In parables class 101, the first move for us is usually to find our place in the parable. When the injured man is in the ditch, are we the religious folk walk by on the other side or are we the Samaritan stopping to help. Maybe we’re the one in the ditch. Are you more like a younger brother who returns after a the worst gap year ever or the older brother who resents the welcome home party, or the father who runs with open arms. Trying to play the naming game with parables usually hits a wall at some point. Who wants to believe in God as a judge who gives in to the bold courageous persistent widow to get her to stop bothering God? When the friend comes knocking at midnight, is God really going to tell the friend to go away, roll over, and put a pillow over the head?
Imagine when it comes to the parable of the friend at midnight, if that is you and I all tucked in with the kids soundly asleep and it is God who comes knocking. What if God is the friend at midnight. Knocking to ask for your help because “It is midnight in the world today. The darkness is so deep that we hardly see which way to turn.” God, the friend at midnight, the persistent, persevering, tenacious, shameless friend who even at the midnight hour, won’t go away.

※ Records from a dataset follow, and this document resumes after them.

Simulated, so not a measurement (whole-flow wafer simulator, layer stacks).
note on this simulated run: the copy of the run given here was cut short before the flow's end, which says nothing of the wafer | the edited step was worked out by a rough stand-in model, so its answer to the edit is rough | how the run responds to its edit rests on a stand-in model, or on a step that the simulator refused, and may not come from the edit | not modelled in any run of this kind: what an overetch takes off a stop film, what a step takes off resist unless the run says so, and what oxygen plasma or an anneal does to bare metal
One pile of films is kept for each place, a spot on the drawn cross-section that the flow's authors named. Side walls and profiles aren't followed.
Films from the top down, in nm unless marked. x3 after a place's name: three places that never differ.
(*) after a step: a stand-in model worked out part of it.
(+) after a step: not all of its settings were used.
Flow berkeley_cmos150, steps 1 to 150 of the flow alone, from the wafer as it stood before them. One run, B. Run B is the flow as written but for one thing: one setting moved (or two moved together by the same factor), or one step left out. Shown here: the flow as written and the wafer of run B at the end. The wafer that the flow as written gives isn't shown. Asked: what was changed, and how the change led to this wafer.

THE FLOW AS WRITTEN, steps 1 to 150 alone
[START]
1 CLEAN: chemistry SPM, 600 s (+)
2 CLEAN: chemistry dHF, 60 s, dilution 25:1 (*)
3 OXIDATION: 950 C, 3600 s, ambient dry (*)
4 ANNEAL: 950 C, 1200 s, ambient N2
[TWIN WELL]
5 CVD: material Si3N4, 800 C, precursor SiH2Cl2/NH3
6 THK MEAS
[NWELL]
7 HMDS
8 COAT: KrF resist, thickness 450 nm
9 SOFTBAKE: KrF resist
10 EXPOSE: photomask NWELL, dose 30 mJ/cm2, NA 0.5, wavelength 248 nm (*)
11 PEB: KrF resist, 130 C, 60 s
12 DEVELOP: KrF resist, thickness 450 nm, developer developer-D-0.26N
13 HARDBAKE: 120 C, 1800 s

The Victorious Christ in the Book of Revelation, to the church in Philadelphia: “Look, I have set before you an open door which no one is able to shut.” And to the church in Laodicea: “Behold, I am standing at the door, knocking; if you hear my voice and open the door, I will come into you and eat with you, and you with me.”
The persistent and shameless presence and promise of God in our world and in our lives…even and maybe especially, at midnight.